She's at her best when free to preen like this. Hole's engine no longer runs on bile, it seems. There's none of the disaffected anger of "Teenage Whore" (which they don't play). Apart from a fearsome "Beautiful Son," the songs don't connect that way any more. It's Courtney's showwomanship, her lurid hybrid of Mae West, Joan Rivers and Joan Jett that rules. That said, she's not so slick she can avoid the intensity flagging. Despite rabid approval during the set, Hole received a strangely muted send-off. Someone has to come on and demand more noise before Courtney can skip on and pose all through an encore.
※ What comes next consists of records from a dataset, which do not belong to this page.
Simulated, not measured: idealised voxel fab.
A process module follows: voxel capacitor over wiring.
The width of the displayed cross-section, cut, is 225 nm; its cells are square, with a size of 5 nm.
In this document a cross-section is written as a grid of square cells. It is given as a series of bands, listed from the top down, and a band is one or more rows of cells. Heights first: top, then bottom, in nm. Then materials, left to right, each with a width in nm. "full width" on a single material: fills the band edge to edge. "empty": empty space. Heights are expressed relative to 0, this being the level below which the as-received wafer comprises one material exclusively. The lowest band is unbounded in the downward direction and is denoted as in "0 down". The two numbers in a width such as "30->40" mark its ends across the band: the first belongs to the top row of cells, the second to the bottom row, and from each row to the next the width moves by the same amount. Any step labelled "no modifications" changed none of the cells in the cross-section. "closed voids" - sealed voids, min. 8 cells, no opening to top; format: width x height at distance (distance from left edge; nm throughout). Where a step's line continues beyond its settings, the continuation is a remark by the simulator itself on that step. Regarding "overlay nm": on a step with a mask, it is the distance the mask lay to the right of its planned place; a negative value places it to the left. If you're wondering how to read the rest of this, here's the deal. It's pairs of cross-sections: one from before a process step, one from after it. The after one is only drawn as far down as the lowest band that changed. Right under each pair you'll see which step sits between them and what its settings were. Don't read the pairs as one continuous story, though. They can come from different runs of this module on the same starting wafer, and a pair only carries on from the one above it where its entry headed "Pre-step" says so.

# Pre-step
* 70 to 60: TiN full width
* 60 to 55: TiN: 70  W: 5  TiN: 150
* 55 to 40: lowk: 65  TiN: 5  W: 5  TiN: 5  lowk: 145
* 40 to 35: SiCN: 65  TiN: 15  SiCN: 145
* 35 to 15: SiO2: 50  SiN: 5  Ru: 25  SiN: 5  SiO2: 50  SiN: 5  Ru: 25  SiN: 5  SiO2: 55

The screen comes down and the buzz goes up. They've won a contest, been flown over to London, put up in a swank hotel for a weekend, seen Hole as a support band. You can imagine the kind of anticipation that's crackling in the air about who's going to bring this crowd to climax. One group near me are expecting nothing less than U2.
"I wanna see R.E.M.," a guy called Dave says to my notepad. Just then the curtain goes up again, revealing a bunch of old warhorses dressed in black. It takes a while before my eyes sweep stage left and spy a thundercloud of hair. "Yes! The Cure! The fuckin' Cure!" shouts a guy by my ear. Dave looks supremely crestfallen.
The crowd is similarly divided. The gothy types are getting over the shock with dazed, disbelieving smiles. Those in baseball caps pull faces, but after a pummeling "Shake Dog Shake" everybody roars hello anyway and someone throws a welcoming pair of boxers at the stage.
I wonder if an all-British crowd of the same vintage would have been so delighted to see Robert, Simon and Co. appearing as their own tribute band? Personally, I've managed to avoid seeing the Cure at every available opportunity in the last twenty years. But I'd imagine this show is remarkably similar to any in that time. Robert Smith looks/sounds/does exactly the same as always. His "act" consisting merely of backcombing his hair before he goes on.
When you're relying on the material to do the work, it's a shame to have to wrestle with such a boomy, cavernous sound -- as if the thud 'n' rumble of the old songs alone wasn't enough. "Fascination Street" and "A Hundred Years" win through nonetheless, but the mix doesn't favor the claustrophobic intimacy of "Close To Me" or "Lullaby". The concrete-booted funk feel of "Never Enough" and other, more recent songs becomes unlistenable as it careens off the walls and swamp the ears. The invitation to "Go on, go on, just walk away" during "In Between Days" is too tempting. When it's over the crowd -- presumably succumbing to a lovely, beer-fueled nostalgic glow - goes absolutely wild. I go absolutely home.